Though progress and development have brought a lot of good things to society, they can also hide or draw attention away from those things that used to be important to previous generations. With his latest project, Hong Kong artist Edmond Wong has therefore sought to remind tourists in Hong Kong’s Sai Kung District about the crucial role that stray cattle played in local agriculture just a few decades ago. To do so, he has developed a gorgeous 3D printed ox statue, with the help of 3D printing experts Print-Rite, makers of the CoLiDo 3D Printer series.
If you’ve ever visited the Sai Kung District with its huge Geopark and other natural features, you might have run into small groups of stray cattle yourself. Still roaming the area, they used to be vital to the livelihoods of the farmers who populated the area. But when the economy shifted away from agriculture thirty years ago, the local cattle were abandoned. Visitors of the tourist hotspots of the district often see the cattle grazing beside roads or drinking from pools in the parks.
While some tourists might feel threatened, the animals roaming through the district are actually quite docile and rarely harm people. According to 2012 statistics, about 1200 stray animals (mostly oxen and buffalo) can be found in Hong Kong, mostly in the rural areas of Sai Kung and the Lantau Island. Though their numbers are growing at about 15% per year, they live in very unusual environments. New buildings and fences are forming barriers in their traditional environments, and the animals are increasingly forced to cross roads to reach their water and food sources.
Residents are therefore increasingly seeing the animals as a nuisance and as potential causes of traffic accidents. Since 2011, the Hong Kong Agriculture, Fisheries and Conservation department (AFCD) has tracked the animals and is gradually neutering the bulls. This is already a fast improvement on the previous policy of rounding up the cattle and sending them to slaughterhouses, made possible by the fact that cattle don’t fall within the scope of the Wild Animals Protection Ordinance. Problematically, when placed in other environments, the cattle usually fail to adapt.

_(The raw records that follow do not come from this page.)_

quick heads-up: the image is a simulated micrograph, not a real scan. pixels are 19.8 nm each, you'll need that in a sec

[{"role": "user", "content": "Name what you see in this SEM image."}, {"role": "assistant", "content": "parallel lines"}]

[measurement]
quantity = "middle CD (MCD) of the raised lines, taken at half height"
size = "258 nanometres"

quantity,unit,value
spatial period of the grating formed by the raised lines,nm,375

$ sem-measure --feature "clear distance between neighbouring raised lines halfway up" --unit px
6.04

Edmond Wong was determined to do something about it. To emphasize the importance cattle used to have for Hong Kong society, he began to work a remarkable ox sculpture as part of his ongoing series of cattle inspired designs called ‘Also the Indigenous Inhabitants’. But 3D printing such a sculpture on a 1:1 scale can obviously be challenging. Fortunately, 3D printing experts Print-Rite heard of Wong’s project. Using their CoLiDO Mega 3D printer, which boasts a build volume of 1 meter in diameter by 1.5 meters in height, they were more than happy to develop and 3D print a life-sized sculpture. Using the company’s 3D scanning equipment, Wong was able to scan local animals and 3D print the sculpture in multiple parts.